Should Your Investors Control Your Accounting Process?
When you are running a startup, you are managing many different process. Typically, you are in charge of sales, product or service development, accounting & financial management, human resources, and everything else that is coming down the pipe. While in a perfect world, you would outsource those functions to experts to manage them, there is not always the funds or resources available to do so. Therefore, when an investor (venture capital, angel, etc.) to your company offers to take over the accounting function off your plate, it is very tempting to let them do it. Usually, they will do it for free or very cheap. This seems like a win/win right? You get a major function and process of your business off of your plate and you get to utilize the scale of your investor do the job right. However, this may not seem like the slam dunk that you think it is. If your investor takes over the accounting process in your business, they are taking control over a major part of your business and you may not even realize it.
The accounting function is an integral part of any startup. The data obtained from keeping accurate books and records allows you to make actionable decisions in running the business. Keeping accurate books and records also helps you manage your cash flow and run the business in a functional way. A lot of startups will outsource this function to a CPA or accounting professional that they have chosen and who is aligned directly with their business and its founders. They are a critical ally to the success of the business. However, if this function is outsourced to the investor’s team, you have now lost that ally to your business. The investor and the founders of the company do not always have the same goals for the business. The investor’s first goal is the integrity of their investment and the ability to obtain a return on their investment. The outsourcing of the accounting process to the investor can strip away the startup’s ability to make real time actionable decisions. The investor’s accounting team is beholden only to the investor and the ability to get data from the books and records may become difficult or not timely. Allowing the investor to own the accounting process allows them the ability to question or second guess your expenditures or take control over the cash management process. The founder becomes then almost an employee to the investor and loses the ability to maintain control of the financial management of the business. Losing control of this means losing control over a substantial part of the operations of the business.

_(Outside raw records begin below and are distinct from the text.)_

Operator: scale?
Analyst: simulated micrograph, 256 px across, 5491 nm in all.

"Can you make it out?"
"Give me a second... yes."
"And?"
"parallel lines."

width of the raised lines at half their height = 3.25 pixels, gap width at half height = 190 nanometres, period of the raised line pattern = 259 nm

It is critical for founders of a startup to be able to control and manage their business. Using outsourced assistance in doing so can be a very important part of managing the business. Therefore, it is important to chose those experts wisely and make sure they are aligned with your vision of the startup. Outsourcing critical functions to the management of your investor may seem prudent at first, but doing so also allows the investor take control over a major function of the business and founders need to know the control they are giving to someone with different goals of the startup. Outsourcing the accounting function to a CPA or accounting professional of your choosing allow you to maintain that control.